In the early days of this blog, I had posted an analysis of the most often Tweeted Tweets from Middle Child Twitterers. Tweeters? Tweeple? (See "It's a Love (but mostly) Hate Thing.") While “I hate being a Middle Child” is a frequency frontrunner, “Being a Middle Child sucks” was far and away the winner. We had just met back then so I didn’t think I should elaborate -- I was trying to make a good impression -- but now that we know each other so much better, I feel more comfortable sharing all the gory details...
According to many, being a Middle Child does more than just suck. It “sucks big time.” It “sucks the big one.” It also “SUX,” “SUCKS” with all caps, so you know it sucks a lot. It even “S-U-C-K-S!” -- with hyphens and an exclamation point, so you know it really, really sucks. But it gets even better, or is that worse.
Most are very clear about exactly what being a Middle Child sucks. Many complain it "sucks ass," but far more say it “sucks dick,” which I guess if you’re going to have to suck one or the other is probably a good thing. (Did I just say that?) Others are way more specifDick.

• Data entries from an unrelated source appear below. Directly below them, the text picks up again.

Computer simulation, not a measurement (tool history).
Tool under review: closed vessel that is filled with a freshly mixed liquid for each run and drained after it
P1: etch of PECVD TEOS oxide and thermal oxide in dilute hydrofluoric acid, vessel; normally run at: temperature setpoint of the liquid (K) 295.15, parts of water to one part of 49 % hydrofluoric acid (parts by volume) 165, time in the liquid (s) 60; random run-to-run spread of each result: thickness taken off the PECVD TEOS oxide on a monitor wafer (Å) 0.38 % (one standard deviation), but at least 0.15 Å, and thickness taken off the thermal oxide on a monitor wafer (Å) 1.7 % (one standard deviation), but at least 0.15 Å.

“Donkey dick” is often mentioned, though some Middle Children in China might take that as a compliment considering donkey penis is apparently a delicacy in certain parts of that country. “Camel dick” is another phallus frequently mentioned, and at almost 2 feet long that’s saying quite a mouthful. But it pales in comparison to those who say being a Middle Child sucks “whale cock” -- especially when you consider Humpback and Sperm whale weenies can be up to 9 feet long. And that’s a teeny weenie compared to the Blue Whale who is known to have the largest penis in the world at approximately 10 feet long and 1 foot wide (MOBY’S DICK JOKE GOES HERE).
Finally, “big cajones” is also on the list of things Middle Children say being a Middle Child sucks, and while not actually a penis, it’s certainly close enough. And on that note, I will end this post. I can’t imagine it could degrade any further.